The contracting parties can freely agree on the duration of the contract. However, if no duration is foreseen, the Law understands that the contract will last for one agricultural year, extendable for a period of one year, as long as the contract is not terminated.
In those contracts that have a duration of less than one year, the prior notification of termination of the contract must be made at least six months in advance.
If the sharecropping contract has as its object the development of a specific crop, and provided that the crop has been developed for more than one year, the term minimum will be the time necessary to complete the rotation or cycle of the crop.
Once the sharecropping contract ends, if the owner of the farm intends to enter into a lease, the sharecropper assignee has a preferential right to formalize in the same terms, the new lease.

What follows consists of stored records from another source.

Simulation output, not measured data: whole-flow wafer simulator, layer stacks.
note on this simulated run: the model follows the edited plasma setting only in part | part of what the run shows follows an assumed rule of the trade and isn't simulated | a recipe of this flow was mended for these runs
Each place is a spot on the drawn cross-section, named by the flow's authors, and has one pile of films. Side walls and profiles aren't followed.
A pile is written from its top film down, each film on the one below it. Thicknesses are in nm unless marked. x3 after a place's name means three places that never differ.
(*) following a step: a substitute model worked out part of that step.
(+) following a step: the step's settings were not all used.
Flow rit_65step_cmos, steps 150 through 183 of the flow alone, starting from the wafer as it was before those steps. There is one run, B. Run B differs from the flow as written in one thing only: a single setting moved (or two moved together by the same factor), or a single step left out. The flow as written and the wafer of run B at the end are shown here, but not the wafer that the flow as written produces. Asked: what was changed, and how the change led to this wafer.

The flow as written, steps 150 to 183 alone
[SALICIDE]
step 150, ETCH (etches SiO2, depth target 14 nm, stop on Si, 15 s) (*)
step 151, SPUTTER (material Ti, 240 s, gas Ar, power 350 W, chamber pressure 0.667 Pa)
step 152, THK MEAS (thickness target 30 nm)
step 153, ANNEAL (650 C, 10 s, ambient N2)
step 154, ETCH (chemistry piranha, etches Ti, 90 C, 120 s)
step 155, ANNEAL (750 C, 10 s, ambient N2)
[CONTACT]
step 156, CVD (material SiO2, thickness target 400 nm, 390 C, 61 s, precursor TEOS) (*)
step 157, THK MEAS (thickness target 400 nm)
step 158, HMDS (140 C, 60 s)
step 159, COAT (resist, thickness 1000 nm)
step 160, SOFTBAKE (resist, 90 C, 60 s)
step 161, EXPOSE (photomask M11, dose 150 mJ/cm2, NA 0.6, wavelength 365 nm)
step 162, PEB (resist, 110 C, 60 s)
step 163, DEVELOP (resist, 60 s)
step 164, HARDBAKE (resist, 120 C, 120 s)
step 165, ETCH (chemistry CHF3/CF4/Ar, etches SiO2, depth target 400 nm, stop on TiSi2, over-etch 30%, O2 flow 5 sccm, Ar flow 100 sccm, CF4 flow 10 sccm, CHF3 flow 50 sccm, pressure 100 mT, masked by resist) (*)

The rule also provides that the sharecropping contract be developed associatively, pooling the use and enjoyment of farms, capital, work and others elements of production, two or more people, with the purpose of constituting a farm, which can be livestock, agricultural or forestry, to distribute the benefit by aliquot parts in proportion to their contributions.
It is important to point out that this type of contract must be communicated by the owner of the farm or exploitation to the Ministry of Agriculture of the Autonomous Community in which they are located, that will send a copy of those to the General Registry of Rustic Leases that is established by regulation, which in any case, has a public and informative nature and is attached to the Ministry of Agriculture, Fisheries and Food.